# Showing that spectrum of operator is not compact

1. Dec 14, 2009

### Leitmotif

1. The problem statement, all variables and given/known data

Let $$X=C[0,\pi]$$.
Define $$T:\mathcal{D}(T) \to X$$, Tx = x" where
$$\mathcal{D}(T) = \{ x \in X | x(0)=x(\pi)=0 \}$$.

Show that $$\sigma(T)$$ is not compact.

2. Relevant equations

None.

3. The attempt at a solution
Well, functions sin(Ax) and sin(-Ax), for A=0,1,2,... are in the domain, and eigenvalues are all integers, which are not bounded, aka. not compact. But I am not sure how to show this in general case. Any help in the right direction is appreciated.

Last edited: Dec 14, 2009
2. Dec 14, 2009

### Leitmotif

Yikes, the preview looked fine, but not sure what happened with that LaTeX code there. The operator is second derivative, Tx=x", and the domain is all functions in X so that x(0)=x(Pi)=0.

3. Dec 14, 2009

### Dick

What do you mean 'general case'? I think you've shown that the second derivative operator T is unbounded, so it can't be compact. What else is there to show?

4. Dec 14, 2009

### Leitmotif

Well, I guess I came up with an example of a function that's in the domain, and whose set of eigenvalues are not bounded, and eigenvalues are in the spectrum. I just wasn't really sure if that is enough to show that it's true for ALL functions in the domain.

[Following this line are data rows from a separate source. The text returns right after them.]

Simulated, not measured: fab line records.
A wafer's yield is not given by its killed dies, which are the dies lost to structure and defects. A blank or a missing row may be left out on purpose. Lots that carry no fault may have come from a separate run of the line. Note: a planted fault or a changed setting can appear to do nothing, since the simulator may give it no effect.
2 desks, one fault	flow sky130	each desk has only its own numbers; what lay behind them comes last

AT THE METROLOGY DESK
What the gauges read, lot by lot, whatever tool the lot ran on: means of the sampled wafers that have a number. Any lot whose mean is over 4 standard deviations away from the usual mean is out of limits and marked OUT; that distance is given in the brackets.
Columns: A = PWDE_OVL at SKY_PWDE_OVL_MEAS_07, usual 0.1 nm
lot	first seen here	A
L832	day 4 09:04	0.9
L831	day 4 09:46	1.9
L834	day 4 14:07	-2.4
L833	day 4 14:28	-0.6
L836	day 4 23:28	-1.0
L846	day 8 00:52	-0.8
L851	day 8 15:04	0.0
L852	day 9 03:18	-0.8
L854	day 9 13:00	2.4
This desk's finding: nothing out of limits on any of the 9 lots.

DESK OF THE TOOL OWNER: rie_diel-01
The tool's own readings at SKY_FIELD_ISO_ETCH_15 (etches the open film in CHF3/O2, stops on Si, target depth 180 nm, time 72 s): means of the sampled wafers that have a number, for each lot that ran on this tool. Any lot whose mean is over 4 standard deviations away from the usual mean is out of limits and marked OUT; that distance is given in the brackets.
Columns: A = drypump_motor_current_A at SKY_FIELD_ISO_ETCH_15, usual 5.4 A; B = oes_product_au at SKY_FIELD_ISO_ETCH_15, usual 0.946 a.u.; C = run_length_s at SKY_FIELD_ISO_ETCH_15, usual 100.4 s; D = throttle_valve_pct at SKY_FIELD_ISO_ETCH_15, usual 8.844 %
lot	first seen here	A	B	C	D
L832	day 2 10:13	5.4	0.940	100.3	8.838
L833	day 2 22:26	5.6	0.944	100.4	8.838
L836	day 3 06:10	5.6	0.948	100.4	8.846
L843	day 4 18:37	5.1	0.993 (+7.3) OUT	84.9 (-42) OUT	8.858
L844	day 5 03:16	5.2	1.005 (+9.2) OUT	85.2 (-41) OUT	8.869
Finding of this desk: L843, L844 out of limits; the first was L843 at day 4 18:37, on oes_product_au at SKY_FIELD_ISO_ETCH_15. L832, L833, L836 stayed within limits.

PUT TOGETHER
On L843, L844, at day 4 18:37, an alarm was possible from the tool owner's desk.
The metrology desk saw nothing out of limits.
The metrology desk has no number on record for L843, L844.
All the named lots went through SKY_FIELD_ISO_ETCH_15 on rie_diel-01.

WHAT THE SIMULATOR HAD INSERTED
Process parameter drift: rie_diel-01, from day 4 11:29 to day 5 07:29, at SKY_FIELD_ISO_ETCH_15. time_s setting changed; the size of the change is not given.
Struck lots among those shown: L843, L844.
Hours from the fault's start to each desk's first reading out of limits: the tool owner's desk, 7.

Also, I noticed I made a mistake. If f(x)=sin(Ax), then $$f''(x)=-A^2sin(Ax)$$, so for any integer A, $$-A^2$$ is an eigenvalue, which is still an unbounded set.

5. Dec 14, 2009

### Dick

That what is true for ALL functions in the domain? Compactness or boundedness are properties of the operator T, not of specific functions. Your example shows T is not a bounded operator, I think it's just fine.

6. Dec 14, 2009

### Leitmotif

Point taken. Thanks for the input :)